This intervention exemplifies the group’s broader strategy of social control through ideological enforcement, in which public humiliation and coercion replace respect for cultural diversity and individual rights. Universities, universally recognized as spaces for free inquiry and intellectual development, have under Taliban rule been transformed into arenas for rigid religious oversight.
International observers, including the United Nations Assistance Mission in Afghanistan (UNAMA) and human rights organizations such as Human Rights Watch, have repeatedly warned that such interventions erode the integrity of higher education and cultivate a culture of self-censorship among students. The forced removal of personal items like graduation caps symbols of academic achievement and personal expression serves not only to intimidate students but also to assert the ideological authority of the Taliban over educational institutions.

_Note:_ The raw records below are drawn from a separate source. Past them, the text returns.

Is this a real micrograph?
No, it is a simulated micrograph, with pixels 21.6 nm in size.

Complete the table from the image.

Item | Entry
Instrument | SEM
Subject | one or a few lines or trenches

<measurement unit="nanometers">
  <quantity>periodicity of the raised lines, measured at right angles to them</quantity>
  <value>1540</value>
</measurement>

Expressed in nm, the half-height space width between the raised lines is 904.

This incident is part of a systematic pattern established since the Taliban’s return to power in 2021, which imposes strict restrictions on dress, behavior, and public presence for both men and women, aiming to mold Afghanistani society into a tightly controlled ideological framework. Education experts and local advocacy groups caution that continuing such policies risks damaging the credibility of Afghanistan’s universities on regional and international levels, while shaping a generation of future doctors and professionals in an environment dominated by fear, humiliation, and mistrust.
The long-term consequences extend far beyond the campus: by normalizing coercion and public subjugation, the Taliban’s policies threaten not only academic freedom but the broader social fabric and civic culture of Afghanistan.